Closed ghost closed 3 years ago

ghost commented 3 years ago

It might provide faster convergence to be able to specify an initial strategy.

Some ideas on how to do this

the simplest is use equity thresholds vs a subset of hands - the simplest subset might be TPTK (on an unpaired board).

Next is bit more complex strategy specification used in software like cardrunners EV, such as hands > top pair top kicker on a board texture of no pair

https://www.cardrunnersev.com/manual/postflopmenu.html

fairly tedious though.

Lastly, my preffered method is using the variables specified in the papers on pokibot by university of alberta - hand strength (HS), positive hand potential (pPot), negative hand potential (nPot). I'd also add bluff range blocking (BlfBlk), and value range blocking (VBlk).

The value of this is we can use these to understand strategies created by the solver. and to simplify storage since strategies will tend to cluster based on these five properties. For instance medium HS, high nPot are vulnerable hands and will tend to want to bet for value and protection; High HS with value blockers are hands like top set, that block villians calling range, so will want to check on the flop. If in the future you want to do bucketing post flop for faster convergence, you can use these properties for creating the buckets.
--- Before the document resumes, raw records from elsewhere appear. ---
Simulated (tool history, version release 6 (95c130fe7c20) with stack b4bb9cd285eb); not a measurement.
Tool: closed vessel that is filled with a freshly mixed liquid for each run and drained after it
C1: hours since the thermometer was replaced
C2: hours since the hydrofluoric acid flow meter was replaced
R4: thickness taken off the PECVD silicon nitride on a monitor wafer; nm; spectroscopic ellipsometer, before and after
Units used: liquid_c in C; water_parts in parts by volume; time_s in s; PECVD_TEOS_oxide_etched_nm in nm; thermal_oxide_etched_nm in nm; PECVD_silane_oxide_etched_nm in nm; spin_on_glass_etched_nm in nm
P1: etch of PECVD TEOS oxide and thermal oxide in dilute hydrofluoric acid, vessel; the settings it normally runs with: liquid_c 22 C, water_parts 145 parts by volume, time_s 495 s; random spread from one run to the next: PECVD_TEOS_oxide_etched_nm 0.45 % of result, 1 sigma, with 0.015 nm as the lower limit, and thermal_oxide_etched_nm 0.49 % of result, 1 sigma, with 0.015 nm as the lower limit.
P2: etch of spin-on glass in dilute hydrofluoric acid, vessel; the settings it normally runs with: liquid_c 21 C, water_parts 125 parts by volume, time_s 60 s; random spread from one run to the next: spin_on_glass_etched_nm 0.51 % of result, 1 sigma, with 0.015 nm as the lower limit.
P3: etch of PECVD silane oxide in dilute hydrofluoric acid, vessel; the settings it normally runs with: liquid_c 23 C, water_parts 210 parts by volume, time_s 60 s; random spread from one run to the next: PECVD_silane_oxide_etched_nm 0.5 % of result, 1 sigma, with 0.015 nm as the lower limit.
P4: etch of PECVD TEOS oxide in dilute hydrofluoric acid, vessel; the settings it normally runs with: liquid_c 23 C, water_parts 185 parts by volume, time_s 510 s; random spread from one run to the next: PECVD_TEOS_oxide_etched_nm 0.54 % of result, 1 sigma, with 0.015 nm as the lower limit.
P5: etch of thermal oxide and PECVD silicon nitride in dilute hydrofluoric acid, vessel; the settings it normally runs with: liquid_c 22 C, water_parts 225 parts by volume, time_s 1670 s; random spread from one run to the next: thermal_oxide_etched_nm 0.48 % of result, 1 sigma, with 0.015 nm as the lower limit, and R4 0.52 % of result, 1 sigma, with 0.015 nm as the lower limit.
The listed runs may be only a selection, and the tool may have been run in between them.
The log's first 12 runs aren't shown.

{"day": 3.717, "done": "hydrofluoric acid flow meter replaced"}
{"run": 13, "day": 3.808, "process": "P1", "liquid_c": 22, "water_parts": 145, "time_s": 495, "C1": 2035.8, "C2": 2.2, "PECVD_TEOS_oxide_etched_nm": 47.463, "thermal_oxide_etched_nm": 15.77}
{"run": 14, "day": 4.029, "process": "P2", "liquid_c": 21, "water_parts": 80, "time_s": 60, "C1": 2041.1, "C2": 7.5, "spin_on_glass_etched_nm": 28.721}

Here are the formulas for the first three, from

https://poker.cs.ualberta.ca/publications/AAAI98.pdf

HandStrength(ourcards,boardcards)
{ ahead = tied = behind = 0
ourrank = Rank(ourcards,boardcards)
/* Consider all two card combinations of */
/* the remaining cards. */
for each case(oppcards)
{ opprank = Rank(oppcards,boardcards)
if(ourrank>opprank) ahead += 1
else if(ourrank=opprank) tied += 1
else /* < */ behind += 1
}
handstrength = (ahead+tied/2)
/ (ahead+tied+behind)
return(handstrength)
}
HandPotential(ourcards,boardcards)
{ /* Hand potential array, each index repre- */
/* sents ahead, tied, and behind. */
integer array HP[3][3] /* initialize to 0 */
integer array HPTotal[3] /* initialize to 0 */
ourrank = Rank(ourcards,boardcards)
/* Consider all two card combinations of */
/* the remaining cards for the opponent. */
for each case(oppcards)
{ opprank = Rank(oppcards,boardcards)
if(ourrank>opprank) index = ahead
else if(ourrank=opprank) index = tied
else /* < */ index = behind
HPTotal[index] += 1
/* All possible board cards to come. */
for each case(turn,river)
{ /* Final 5-card board */
board = [boardcards,turn,river]
ourbest = Rank(ourcards,board)
oppbest = Rank(oppcards,board)
if(ourbest>oppbest) HP[index][ahead]+=1
else if(ourbest=oppbest) HP[index][tied]+=1
else /* < */ HP[index][behind]+=1
}
}
/* Ppot: were behind but moved ahead. */
Ppot = (HP[behind][ahead]+HP[behind][tied]/2
+HP[tied][ahead]/2)
/ (HPTotal[behind]+HPTotal[tied])
/* Npot: were ahead but fell behind. */
Npot = (HP[ahead][behind]+HP[tied][behind]/2
+HP[ahead][tied]/2)
/ (HPTotal[ahead]+HPTotal[tied])
return(Ppot,Npot)
}

For the blockers, one formula counts the number hand combos blocked in the top 30% (for value blockers) and bottom 30% for (bluff blockers)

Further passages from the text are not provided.